After defying a U.S. travel ban by spending two weeks building schools in Cuba, about 90 activists from across the country made a symbolic return home Monday by walking across the Peace Bridge carrying signs and chanting.

They were met at Front Park by about 75 supporters in a rally that was more festive than angry. It was organized by the Western New York Peace Center, but the message was firm, and the method was decidedly in-your-face.

For the 35th consecutive year, the Venceremos ("We Shall Overcome") Brigade defied travel restrictions and protested a trade embargo by traveling to Cuba to help with public works projects and visit with residents.

The message was even more pointed this year, in light of recent action by President Bush tightening travel restrictions to Cuba. "We feel we have a moral obligation to break an unjust travel ban," said Ann Sparanese, a Venceremos Brigade organizer from Englewood, N.J.

U.S. Customs & Border Protection officials seemed determined to avoid confrontation when the first group of protesters crossed the bridge on foot about 10 a.m. "It was routine," said Catherine Pottinger, 70, a participant from Seattle. "They just asked us to fill out a form. It was certainly civil, and it bordered on cordial."

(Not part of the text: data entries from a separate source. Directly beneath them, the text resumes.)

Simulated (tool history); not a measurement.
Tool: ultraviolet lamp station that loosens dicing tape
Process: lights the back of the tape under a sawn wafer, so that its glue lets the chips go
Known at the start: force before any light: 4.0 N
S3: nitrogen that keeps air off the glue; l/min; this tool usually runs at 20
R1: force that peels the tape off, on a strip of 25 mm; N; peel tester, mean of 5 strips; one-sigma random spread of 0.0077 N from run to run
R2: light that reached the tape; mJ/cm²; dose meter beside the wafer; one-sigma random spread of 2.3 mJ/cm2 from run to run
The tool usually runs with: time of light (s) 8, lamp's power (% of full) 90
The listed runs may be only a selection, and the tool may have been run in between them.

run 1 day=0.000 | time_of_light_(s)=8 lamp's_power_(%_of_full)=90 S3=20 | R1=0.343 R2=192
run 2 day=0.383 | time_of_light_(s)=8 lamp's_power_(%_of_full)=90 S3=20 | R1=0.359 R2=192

Donna Hernandez, a Venceremos participant who works for nonprofit groups in New York City, said the United States could learn much from Cuba's universal health care system.

"We're a first-world nation, and there's no reason a person shouldn't be able to see a doctor because they don't have health insurance," said Hernandez, 25.

Tshaka Barrows, who works with youth in Oakland, Calif., said that the experience changed his life but that it wasn't leisurely.

Pottinger, a retired warehouse worker, said that the experience was well worth the $1,300 she paid in expenses and that she hopes to do it again. "It was marvelous," she said. "I've looked forward to this all my life."